Narrative Lectionary Daily Devotions written by Kace Leetch from Clergy Stuff.

 amphitheater at Ephesus

Before Snapchat, before email, even before snail mail, there was mass communication of another sort. But it came painfully slowly. It came one speech at a time.

Paul was the orator of such communication. To communicate with masses of people, Paul stationed himself in some of the trade and cultural centers of his day, preaching in the synagogues and lecture halls day after day, until everyone who lived in or passed through regularly had heard the word of the Lord. 

Ephesus was a cultural center of the region. It housed the Library of Celsus, which included 12,000 scrolls during the Roman Empire, an amphitheater capable of seating 25,000 (mass communication of its day!), and the nearby Temple of Artemis, one of the Seven Wonders of the Ancient World. It was an ideal place for Paul to preach and teach, and he was able to spread the word to countless masses.

Paul's efforts to spread the word also served to unify the Christian communities under one set of governing principles. One of his first matters of business was to baptize John's followers, who had been baptized into a baptism of repentance, into Jesus' baptism for the forgiveness of sins and eternal life. He laid hands on them, and they received the gift of Jesus' Holy Spirit. Paul's work of unifying the church and spreading the word was well underway.
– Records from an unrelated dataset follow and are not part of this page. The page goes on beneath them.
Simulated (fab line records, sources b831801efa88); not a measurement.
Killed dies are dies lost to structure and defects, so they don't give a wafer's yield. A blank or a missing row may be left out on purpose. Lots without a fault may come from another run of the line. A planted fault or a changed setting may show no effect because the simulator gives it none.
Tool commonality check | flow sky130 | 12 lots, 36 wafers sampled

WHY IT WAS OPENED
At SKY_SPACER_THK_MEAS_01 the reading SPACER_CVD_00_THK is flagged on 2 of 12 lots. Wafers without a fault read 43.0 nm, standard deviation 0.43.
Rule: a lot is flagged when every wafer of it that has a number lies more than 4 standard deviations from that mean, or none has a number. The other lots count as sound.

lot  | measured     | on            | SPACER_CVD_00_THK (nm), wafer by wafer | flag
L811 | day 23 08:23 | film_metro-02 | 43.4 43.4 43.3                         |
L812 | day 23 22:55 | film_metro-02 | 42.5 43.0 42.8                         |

Narrative Lectionary Text: Acts 19:1-10

While Apollos was in Corinth, Paul passed through the interior regions and came to Ephesus, where he found some disciples. He said to them, “Did you receive the Holy Spirit when you became believers?” They replied, “No, we have not even heard that there is a Holy Spirit.” Then he said, “Into what then were you baptized?” They answered, “Into John’s baptism.” Paul said, “John baptized with the baptism of repentance, telling the people to believe in the one who was to come after him, that is, in Jesus.” On hearing this, they were baptized in the name of the Lord Jesus. When Paul had laid his hands on them, the Holy Spirit came upon them, and they spoke in tongues and prophesied— altogether there were about twelve of them.

He entered the synagogue and for three months spoke out boldly, and argued persuasively about the kingdom of God. When some stubbornly refused to believe and spoke evil of the Way before the congregation, he left them, taking the disciples with him, and argued daily in the lecture hall of Tyrannus. This continued for two years, so that all the residents of Asia, both Jews and Greeks, heard the word of the Lord.